Minivan upended: Who’s at fault?

minivan plunged into an excavated site

— Photo from Joel Willsey
Berne Supervisor Sean Lyons gave this photograph to Councilman Joel Willsey, Willsey said, soon after a minivan plunged into an excavated site on Bridge Road.

BERNE — On Thursday morning, Aug. 1, a 71-year-old Middleburgh woman was driving west on Bridge Road in Berne when she saw a “road closed” sign ahead, according to a police report.

The woman, Joann Hotaling, continued past the sign and drove into a deep excavated hole, her Kia Sorento landing on its nose, the report said. The hole had been excavated by the Berne Highway Department for road repairs.

Further, the police report says she “stated the sun created a glare in the roadway … she did not see the gap in the roadway being repaired by construction, and drove directly into the section of the roadway that was missing.”

Berne Highway Superintendent Randy Bashwinger maintains that the highway department followed the proper protocol when closing the section of Bridge Road, and says that Hotaling admitted fault.

 Hotaling adamantly told The Enterprise that she did not admit fault.

“I just want to say, I hope they learned their lesson,” Hotaling said, of the highway department.

Hotaling has driven on Bridge Road before, she told The Enterprise on Wednesday. On Aug. 1, she was driving to Albany to pick up her daughter from the dentist’s office, she said.

It was the first time she saw the single sign on the road, reading “Road Closed, Local Traffic Only,” said Hotaling. There were no flaggers, she said, only a sawhorse along with the sign. Because it stated “local traffic only,” she said, she decided to continue on the road.

Bashwinger did not return a follow-up call to respond to Hotaling’s statements.

The Federal Highway Administration’s Manual on Uniform Traffic Control Devices states that work zones “are usually delineated for road users by channelizing devices or, to exclude vehicles and pedestrians, by temporary barriers.”

Channelizing devices can refer to cones, road markers, drums, panels, barricades, or temporary islands in the road, according to the MUTCD.

David Orr, the director of Cornell University’s Local Roads Program, said that local highway departments typically follow the MUTCD, but it is often used as a guideline, as every situation is different.

Hotaling said she saw a worker on the other side of the road and thought that road work had been finished on her side. She went slowly she said, but the glare from the sun made her unable to see, and she said she dropped into what she believes to be an eight-foot-deep hole.

“Boom! Right into a ravine,” said Hotaling.

There was no cell service, and she said the worker did not realize, for about 10 minutes, that she had crashed. She waited perhaps an hour before the local fire department got her out, she said, and in the meantime her husband and daughter did not know where she was.

Hotaling said she offered to climb out, but was told not to.

Those who came to her aid were very nice, said Hotaling. But she said that she found it to be a poor way of closing the road.
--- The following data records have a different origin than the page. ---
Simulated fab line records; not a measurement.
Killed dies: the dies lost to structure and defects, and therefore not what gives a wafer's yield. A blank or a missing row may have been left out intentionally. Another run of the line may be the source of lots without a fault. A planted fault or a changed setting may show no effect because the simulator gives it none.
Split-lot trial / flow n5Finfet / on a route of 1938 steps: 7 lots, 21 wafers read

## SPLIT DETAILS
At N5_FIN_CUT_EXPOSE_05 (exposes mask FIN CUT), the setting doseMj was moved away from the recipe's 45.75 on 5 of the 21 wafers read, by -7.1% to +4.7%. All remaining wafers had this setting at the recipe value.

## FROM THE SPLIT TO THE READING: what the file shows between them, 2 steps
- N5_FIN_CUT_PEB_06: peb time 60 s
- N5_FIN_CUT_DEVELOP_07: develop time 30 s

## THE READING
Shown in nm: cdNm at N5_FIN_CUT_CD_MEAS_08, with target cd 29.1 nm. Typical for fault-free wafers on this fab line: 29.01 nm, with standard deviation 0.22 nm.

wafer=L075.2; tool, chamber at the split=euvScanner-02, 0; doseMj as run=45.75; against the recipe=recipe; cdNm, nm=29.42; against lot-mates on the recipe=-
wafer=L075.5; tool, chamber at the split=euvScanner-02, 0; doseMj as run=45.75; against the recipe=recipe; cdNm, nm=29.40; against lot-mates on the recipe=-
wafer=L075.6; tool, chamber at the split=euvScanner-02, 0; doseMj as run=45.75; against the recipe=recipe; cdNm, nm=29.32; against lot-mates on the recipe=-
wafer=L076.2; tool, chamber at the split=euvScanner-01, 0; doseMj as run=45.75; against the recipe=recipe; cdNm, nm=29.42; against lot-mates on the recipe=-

Berne Councilman Joel Willsey writes in a letter to the Enterprise editor this week that flaggers — workers there to guide vehicles — or barriers should have been in place to prevent an accident like this, saying something far more dangerous could have occurred.

Willsey, a Democrat and recently retired state Department of Transportation employee, and Bashwinger, a Republican, have clashed over various issues, often relating to roads, for years, even before Willsey was elected to office in 2017.

Bashwinger said that state roads follow different rules than town roads, like Bridge Road, and asserted that everything was done properly. He added that other municipalities, like the city of Albany, close off roads with just a sign.

Bashwinger said he did not witness the accident but arrived 15 minutes after it occurred and stayed until the vehicle was being towed. He said that Hotaling was not hurt.

Hotaling said she had been three months away from paying off a six-year loan on her car, but it was discovered after the crash that the vehicle was unsalvageable. She has now taken out a similar loan on a new vehicle.

“I’m not going to sue,” she said. “Because it doesn’t help.”

Willsey said that the town still could be at risk for a lawsuit even though Hotaling was not hurt. In his letter to the editor, he surmised that a much more dangerous accident could have occurred.

“Imagine trying to get children, strapped into child safety seats, out of a van with a raging fire,” he wrote. “Imagine a worker in the excavation where the van came to rest.”

Hotaling also asked what would have happened if a similar situation had happened at night with no one nearby, or if a motorcyclist had crashed into the excavation.

In his letter, Willsey also said that it is common for vehicles to drive past “road closed” signs, later sending an image to The Enterprise of a United States Postal Service vehicle driving around such a sign; he took the picture last Wednesday at an intersection on Stage Road near his Berne home, he said.